Poet and Nobel Laurette Pablo Neruda helped arrange the ship after he noticed many Spanish Republicans had fled in exile to France where they were detained in squalid camps in miserable conditions
PUBLISHED JUL 3, 2020
SS Winnipeg (Wikimedia Commons)
SS Winnipeg (Wikimedia Commons)

Spoilers for 'Cable Girls' Season 5B

The latest and final installment of 'Cable Girls' aka 'Las Chicas del Cable' is set in the months after the end of the Spanish Civil War, after which the Franco regime aka Francoist dictatorship headed by General Francisco Franco began. Thus began the political repressions — including executions and rapes — of those the regime considered enemies as they embarked on a "cleansing of society."

Even the Roman Catholic Church legitimized the killing by the Civil Guard (the national police) as the defense of Christendom. More than half a million people died during the civil war and an estimated 150,000 were killed by Franco's regime, while 450,000 were forced to leave Spain, according to estimates.
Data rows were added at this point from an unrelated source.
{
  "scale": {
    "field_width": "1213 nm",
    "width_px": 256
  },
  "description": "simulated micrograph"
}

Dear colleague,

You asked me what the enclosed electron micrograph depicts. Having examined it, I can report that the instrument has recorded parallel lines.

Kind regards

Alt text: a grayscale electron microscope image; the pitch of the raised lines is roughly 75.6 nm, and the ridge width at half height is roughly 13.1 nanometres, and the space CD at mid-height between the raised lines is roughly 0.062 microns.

Those targeted by the regime for persecution included supporters of the Spanish Republic, Liberals, leftists, Protestants, atheists, intellectuals, the LGBTQ community, supporters of the opposing party, Freemasons, Basques, Catalans, and Galician nationalists. Women were also a major target with the overall goal of keeping them in their traditional place in Spanish society. To this end, the Nationalist army promoted a campaign of targeted rape.

This is something that is depicted in the final season of 'Cable Girls' — especially in the treatment of Marga (Nadia de Santiago), Pablo and Julio (Nico Romero), Oscar (Ana Polvorosa), Carlota (Ana Fernandez), and, of course, Lidia (Blanca Suarez). 

'Cable Girls' (Netflix)

While Lidia is openly against the regime and wants to free the women imprisoned in the camp where her former mother-in-law, Carmen (Concha Velasco), is in charge. However, it comes as a surprise when we learn that her former sister-in-law, Elisa (Ángela Cremonte) is part of a clandestine network and has those targeted by the regime hidden in her house. Moreover, she is also helping those hidden in her house get on a ship from a port in Southern France headed to Chile. When Lidia hears of this, she wants all the women she wants to free from the prison on the ship as well. 

Here's the thing though: the ship mentioned by Elisa, the SS Winnipeg, was a real ship that disembarked at Valparaíso, Chile, on 3 September 1939, with 2,200 Spanish immigrants aboard. All immigrants were those fleeing Spain after the Spanish Civil War. 

Here's an even more interesting fact: poet and Nobel Laurette Pablo Neruda helped arrange the ship after he noticed many Spanish Republicans had fled in exile to France where they were detained in squalid camps in miserable conditions. Neruda had strongly supported the Republic when he was stationed in Madrid, Spain when the Civil War broke out in 1936. Radicalized by the war and the murder of his friend Federico Garcia Lorca, he became a communist and would later become a leader of the Chilean Communist Party. Some of his best collections of political poems come from this period, including 'Spain in Our Hearts' and 'Residence on Earth'.

Pablo Neruda (Getty Images)

Realizing the danger that those persecuted faced, Neruda lobbied his government, raised money, and organized the SS Winnipeg which was originally designed to carry up to just 97 passengers. Neruda had the ship gutted and retrofitted so that it could hold as many people as possible. After the ship reached Valparaiso, the Spanish refugees were welcomed by crowds of supporters. Some refugees stayed in Valparaiso, while some traveled to Santiago, and others to Argentina.

Those aboard the ship included historian Leopoldo Castedo, the typographer Mauricio Amster and the painters Roser Bru and José Balmes. Victor Pey, who boarded the ship after being a prisoner of war in France, became one of the closest advisors to Salvador Allende, Chilean President from 1970 to 1973. 

When the ship had set sail from the port of Trompeloup - Pauillac on August 4th, 1939, Neruda wrote, "Que la crítica borre toda mi poesía, si le parece. Pero este poema, que hoy recuerdo, no podrá borrarlo nadie," roughly translating to, "The critics may erase all of my poetry, if they want. But this poem, that today I remember, nobody will be able to erase."

Sadly, the ship came to an unfortunate end during the Second World War. After being captured in May 1941 by the Dutch sloop HNLMS Van Kinsbergen in the Caribbean Sea, the SS Winnipeg was confiscated by the British government. Later, Canadian Pacific Steamships brought the ship and renamed it Winnipeg II. In October 1942, the ship was torpedoed and sunk by a German submarine when it was en route from Liverpool to Saint John, New Brunswick. All episodes of 'Cable Girls' are now streaming on Netflix.